• Most precise ever measurement of W boson

    From ScienceDaily@1:317/3 to All on Thu Apr 7 22:30:40 2022
    Most precise ever measurement of W boson mass to be in tension with the Standard Model

    Date:
    April 7, 2022
    Source:
    DOE/Fermi National Accelerator Laboratory
    Summary:
    Scientists have achieved the most precise measurement to date of the
    mass of the W boson, one of nature's force-carrying particles. The
    measured value shows tension with the value expected based on the
    Standard Model of particle physics.



    FULL STORY ========================================================================== After 10 years of careful analysis and scrutiny, scientists of the
    CDF collaboration at the U.S. Department of Energy's Fermi National
    Accelerator Laboratory announced today that they have achieved the most
    precise measurement to date of the mass of the W boson, one of nature's force-carrying particles.

    Using data collected by the Collider Detector at Fermilab, or CDF,
    scientists have now determined the particle's mass with a precision of
    0.01% -- twice as precise as the previous best measurement. It corresponds
    to measuring the weight of an 800-pound gorilla to 1.5 ounces.


    ==========================================================================
    The new precision measurement, published in the journal Science, allows scientists to test the Standard Model of particle physics, the theoretical framework that describes nature at its most fundamental level. The result:
    The new mass value shows tension with the value scientists obtain using experimental and theoretical inputs in the context of the Standard Model.

    "The number of improvements and extra checking that went into our result
    is enormous," said Ashutosh V. Kotwal of Duke University, who led this
    analysis and is one of the 400 scientists in the CDF collaboration. "We
    took into account our improved understanding of our particle detector as
    well as advances in the theoretical and experimental understanding of the
    W boson's interactions with other particles. When we finally unveiled the result, we found that it differed from the Standard Model prediction."
    If confirmed, this measurement suggests the potential need for
    improvements to the Standard Model calculation or extensions to the model.

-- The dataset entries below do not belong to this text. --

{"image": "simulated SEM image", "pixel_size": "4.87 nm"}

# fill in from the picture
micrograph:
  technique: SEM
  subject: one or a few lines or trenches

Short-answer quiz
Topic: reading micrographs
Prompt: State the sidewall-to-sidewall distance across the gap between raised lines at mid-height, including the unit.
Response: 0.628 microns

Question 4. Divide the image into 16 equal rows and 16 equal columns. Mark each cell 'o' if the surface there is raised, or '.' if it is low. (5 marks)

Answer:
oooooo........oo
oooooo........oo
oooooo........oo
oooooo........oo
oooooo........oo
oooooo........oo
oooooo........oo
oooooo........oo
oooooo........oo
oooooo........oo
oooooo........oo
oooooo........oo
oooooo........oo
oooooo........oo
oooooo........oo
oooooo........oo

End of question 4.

    The new value is in agreement with many previous W boson mass
    measurements, but there are also some disagreements. Future measurements
    will be needed to shed more light on the result.

    "While this is an intriguing result, the measurement needs to be confirmed
    by another experiment before it can be interpreted fully," said Fermilab
    Deputy Director Joe Lykken.

    The W boson is a messenger particle of the weak nuclear force. It
    is responsible for the nuclear processes that make the sun shine and
    particles decay. Using high-energy particle collisions produced by the
    Tevatron collider at Fermilab, the CDF collaboration collected huge
    amounts of data containing W bosons from 1985 to 2011.

    CDF physicist Chris Hays of the University of Oxford said, "The CDF
    measurement was performed over the course of many years, with the
    measured value hidden from the analyzers until the procedures were fully scrutinized. When we uncovered the value, it was a surprise." The mass of
    a W boson is about 80 times the mass of a proton, or approximately 80,000 MeV/c2. CDF researchers have worked on achieving increasingly more precise measurements of the W boson mass for more than 20 years. The central value
    and uncertainty of their latest mass measurement is 80,433 +/- 9 MeV/c2.

    This result uses the entire dataset collected from the Tevatron
    collider at Fermilab. It is based on the observation of 4.2 million W
    boson candidates, about four times the number used in the analysis the collaboration published in 2012.

    "Many collider experiments have produced measurements of the W boson mass
    over the last 40 years," said CDF co-spokesperson Giorgio Chiarelli,
    Italian National Institute for Nuclear Physics (INFN-Pisa). "These are challenging, complicated measurements, and they have achieved ever
    more precision. It took us many years to go through all the details
    and the needed checks. It is our most robust measurement to date, and
    the discrepancy between the measured and expected values persists."
    The collaboration also compared their result to the best value expected
    for the W boson mass using the Standard Model, which is 80,357 +/-
    6 MeV/c2. This value is based on complex Standard Model calculations
    that intricately link the mass of the W boson to the measurements of
    the masses of two other particles: the top quark, discovered at the
    Tevatron collider at Fermilab in 1995, and the Higgs boson, discovered
    at the Large Hadron Collider at CERN in 2012.

    CDF co-spokesperson David Toback, Texas A&M, stated the result is
    an important contribution to testing the accuracy of the Standard
    Model. "It's now up to the theoretical physics community and other
    experiments to follow up on this and shed light on this mystery," he
    added. "If the difference between the experimental and expected value is
    due to some kind of new particle or subatomic interaction, which is one
    of the possibilities, there's a good chance it's something that could
    be discovered in future experiments."

    ========================================================================== Story Source: Materials provided by
    DOE/Fermi_National_Accelerator_Laboratory. Note: Content may be edited
    for style and length.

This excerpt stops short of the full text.